Police in Hungary have said they will allow next month’s Pride parade in Budapest to take place, signalling a reversal from last year when they sought to block the event on the orders of the government of the rightwing former prime minister Viktor Orbán.
Last year’s march made headlines around the world after Orbán’s Fidesz party backed legislation – the first of its kind in the EU’s recent history – that created a legal basis for Pride events to be banned, citing a widely criticised need to protect children.
Since Péter Magyar was elected as prime minister in a landslide victory last month, setting off celebrations across the country as Hungarians marked the end of Orbán’s 16 years in power, the new leader has repeatedly voiced support for equality and freedom of assembly.

He has not, however, made any mention of Pride events, nor has his recently formed government moved to reverse Orbán’s legislation barring such events in the country, leaving questions swirling over the fate of this year’s events.
The organisers of Budapest Pride notified police this week of their intention to hold the 31st edition of the march on 27 June.
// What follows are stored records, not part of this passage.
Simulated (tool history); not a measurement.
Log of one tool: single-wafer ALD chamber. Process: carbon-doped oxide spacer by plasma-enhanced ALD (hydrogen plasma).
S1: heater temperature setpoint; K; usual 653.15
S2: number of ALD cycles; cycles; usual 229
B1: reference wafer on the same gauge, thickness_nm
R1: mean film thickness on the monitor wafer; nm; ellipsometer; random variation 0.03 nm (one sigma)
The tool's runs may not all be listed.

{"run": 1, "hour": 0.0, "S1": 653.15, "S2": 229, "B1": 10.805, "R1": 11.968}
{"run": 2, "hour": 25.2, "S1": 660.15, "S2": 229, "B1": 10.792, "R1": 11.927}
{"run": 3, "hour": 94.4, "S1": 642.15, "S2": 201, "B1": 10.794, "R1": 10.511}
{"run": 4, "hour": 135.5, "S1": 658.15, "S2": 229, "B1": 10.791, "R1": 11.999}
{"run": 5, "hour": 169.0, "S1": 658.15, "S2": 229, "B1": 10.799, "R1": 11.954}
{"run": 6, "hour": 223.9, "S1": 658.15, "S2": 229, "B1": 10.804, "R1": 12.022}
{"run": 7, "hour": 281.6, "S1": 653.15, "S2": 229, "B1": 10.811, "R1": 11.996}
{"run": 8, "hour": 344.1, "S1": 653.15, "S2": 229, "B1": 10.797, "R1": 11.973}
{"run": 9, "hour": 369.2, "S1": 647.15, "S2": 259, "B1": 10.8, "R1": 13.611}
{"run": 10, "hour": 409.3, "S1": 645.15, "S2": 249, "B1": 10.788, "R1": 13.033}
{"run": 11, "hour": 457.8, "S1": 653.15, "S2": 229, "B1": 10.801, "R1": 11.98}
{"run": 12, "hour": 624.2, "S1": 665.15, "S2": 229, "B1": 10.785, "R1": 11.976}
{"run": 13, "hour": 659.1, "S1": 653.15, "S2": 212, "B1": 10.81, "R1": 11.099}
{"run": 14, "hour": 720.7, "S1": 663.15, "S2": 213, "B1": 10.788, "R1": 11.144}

They said they had little doubt that the event would go ahead, particularly after the EU’s top court ruled that Orbán’s 2021 anti-LGBTQ+ law – which was amended last year to serve as a basis for banning Pride – was discriminatory, stigmatising and in breach of the bloc’s rules.
“After the extraordinary year of 2025, we trust in the cooperation of the authorities and their acceptance of the gathering,” Budapest Pride organisers said in a statement this week. “We warmly welcome everyone in June who took part in last year’s demonstration, as well as those who continue to believe in equal rights and a democratic Hungary and those who would like to once again celebrate the transition to democracy.”

Police said they had given the march the green light to go ahead. In a statement to the news agency AFP, they said: “During the notification process for the 2026 Pride parade and the subsequent in-person consultation with the organisers, no grounds for prohibiting the assembly arose.”
The statement said police had issued “prescriptive-restrictive decisions regarding three counter-demonstrations”, suggesting that those gatherings would also be allowed to take place but at a distance from the Pride parade.
Despite the ban, last year’s march was attended by a record 200,000 people, according to its organisers, transforming the event into a potent symbol of defiance of Orbán and his government’s steady rollback of rights.
Orbán’s government had threatened to use facial recognition software to identify and potentially fine participants up to €500, but police later confirmed they would not take action against attenders.
Key to last year’s march was the progressive mayor of Budapest, Gergely Karácsony, who stepped in as a co-organiser, rebranding the event as a municipal cultural event in an attempt to sidestep Orbán’s legislation. Months later, he was charged with organising the banned parade, with prosecutors seeking to fine him.
Géza Buzás-Hábel, a Roma rights campaigner in Pécs, home to the only Pride march in Hungary outside the capital, also faces a fine for organising the fifth edition of the city’s parade last year.